Making IT: Joe Russano

Posted on November 5, 2018 at 9:30 AM UTC

Making IT is a monthly Question and Answer article featuring the people who make IT games possible. From game designers, to sound engineers, to programmers, each role is vital to the production and success of each slot Incredible Technologies produces. Players and customers see the polished, finished product, but rarely have a chance to peek behind the curtain and understand the people or the process that make their favorite games happen. Making IT is the spotlight on the creative minds that make IT games incredible.

Joe Russano, Senior Resource Artist

Q: How long have you been at IT? In this role?

A: 8 years at IT, and just about 2 months in this role.

Q: What are some of your new responsibilities and duties as Senior Resource Artist?

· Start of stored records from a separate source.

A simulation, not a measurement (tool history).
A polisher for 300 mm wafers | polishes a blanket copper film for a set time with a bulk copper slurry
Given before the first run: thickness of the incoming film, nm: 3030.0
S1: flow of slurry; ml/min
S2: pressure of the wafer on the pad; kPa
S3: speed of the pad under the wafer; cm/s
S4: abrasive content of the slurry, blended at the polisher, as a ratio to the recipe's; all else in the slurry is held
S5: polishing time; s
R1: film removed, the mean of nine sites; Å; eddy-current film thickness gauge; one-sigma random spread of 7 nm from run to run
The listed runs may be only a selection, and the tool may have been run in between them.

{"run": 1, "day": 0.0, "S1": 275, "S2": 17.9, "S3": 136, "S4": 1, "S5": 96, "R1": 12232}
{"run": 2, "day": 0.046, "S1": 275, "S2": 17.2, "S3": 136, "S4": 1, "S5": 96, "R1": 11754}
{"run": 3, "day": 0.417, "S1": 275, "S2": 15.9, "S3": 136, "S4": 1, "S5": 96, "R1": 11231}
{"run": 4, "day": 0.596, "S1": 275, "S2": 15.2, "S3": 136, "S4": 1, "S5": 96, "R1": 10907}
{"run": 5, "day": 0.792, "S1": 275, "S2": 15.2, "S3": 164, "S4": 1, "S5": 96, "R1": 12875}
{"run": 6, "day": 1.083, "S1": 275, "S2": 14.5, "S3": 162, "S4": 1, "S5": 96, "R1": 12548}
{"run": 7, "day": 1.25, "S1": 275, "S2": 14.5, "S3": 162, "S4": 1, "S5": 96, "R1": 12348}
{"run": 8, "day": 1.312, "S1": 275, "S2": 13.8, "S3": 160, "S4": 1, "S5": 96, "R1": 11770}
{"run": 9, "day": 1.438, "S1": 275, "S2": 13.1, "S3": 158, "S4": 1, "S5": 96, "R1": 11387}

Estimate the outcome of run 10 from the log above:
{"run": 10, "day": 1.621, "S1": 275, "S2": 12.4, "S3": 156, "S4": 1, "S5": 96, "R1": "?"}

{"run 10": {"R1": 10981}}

A: I help to ensure art content of our games is meeting or exceeding our company standards, to help steer the direction of our art development tools, and of course — still developing art for team Super Special!

Q: What’s your favorite part of working at IT?

A: The people mostly – many of whom I’ve known for my entire time here and are like family. But I also enjoy the quick development cycle that shifts what kind of art I’m working on every few months which keeps me on my toes.

Q: How did you get into Class III game development?

A: My brother was already working at IT, they were looking to expand, and I was looking for a job. So naturally...

Q: What role do you play in the design and development of slot machines?

A: Mostly I create art on team Super Special, but also I provide a lot of assistance and feedback to other artists across the company. And then I make a ton of noise to people way smarter than I am to get new art-related features in our game engine. So my job ranges from highly subjective, to highly technical.

Q: What’s your favorite part of helping develop a game?

A: I get the most out of assisting others. If I can impart some bit of wisdom to help other artists realize their ideas, or help clear some sort of technical hurdle, that is by far the most rewarding thing for me.

Q: What’s the most memorable feedback (can be good or bad) you’ve ever heard about a game you’ve helped develop?

A: It’s always nice when people compliment the art! I also find it immensely amusing when players make up weird impromptu descriptions for a symbol, or just completely misinterpret the art in comically unflattering ways.

Q: Favorite game(s) you’ve worked on?

I like any game that has a lot of love put into the art. My favorite game that I ever worked on is one that was basically never sold called “Squishy Blobs.” It featured a bunch of cute little blob characters that were just a ton of fun to animate, and it made me smile. Big Prize Bubblegum was another fun one to work on that just “clicked” really well.

Q: What’s something you wish slot players knew about slot machines in general?

A: No, I don’t have secret developer codes to win all the games.

Q: Have you learned anything about the gaming industry that surprised you or struck you as interesting?

A: I guess the most surprising thing to me has always been how big it is—considering I was never really aware of the existence of the industry before working in it.

Q: Did you ever think you’d be working in this industry or have this job?

A: Not at all. It’s not really an industry I was ever aware of. Before I worked here, I still thought of all slot machines as the typical, old 3 by 3 one-armed-bandits. The last time I had been in anything like a casino was when I was 6 on a cruise. I did go to school for digital art however, so in a way I’m doing exactly what I set out to do, just the end product isn’t something I imagined ever creating.

Q: What’s your dream slot machine? Maybe a theme or feature that wouldn’t appeal to anyone else, but you’d play the heck out of it. (No, one that only produces wins is not a valid answer.)

A: I always lean toward entertainment over volatility, so it would have to be something new that breaks the typical conventions of what a slot machine is. I’m interested to see if slot machines can ever intersect story-telling in any meaningful way, or if they can strengthen my connection to the game in a way that makes the experience feel player-driven.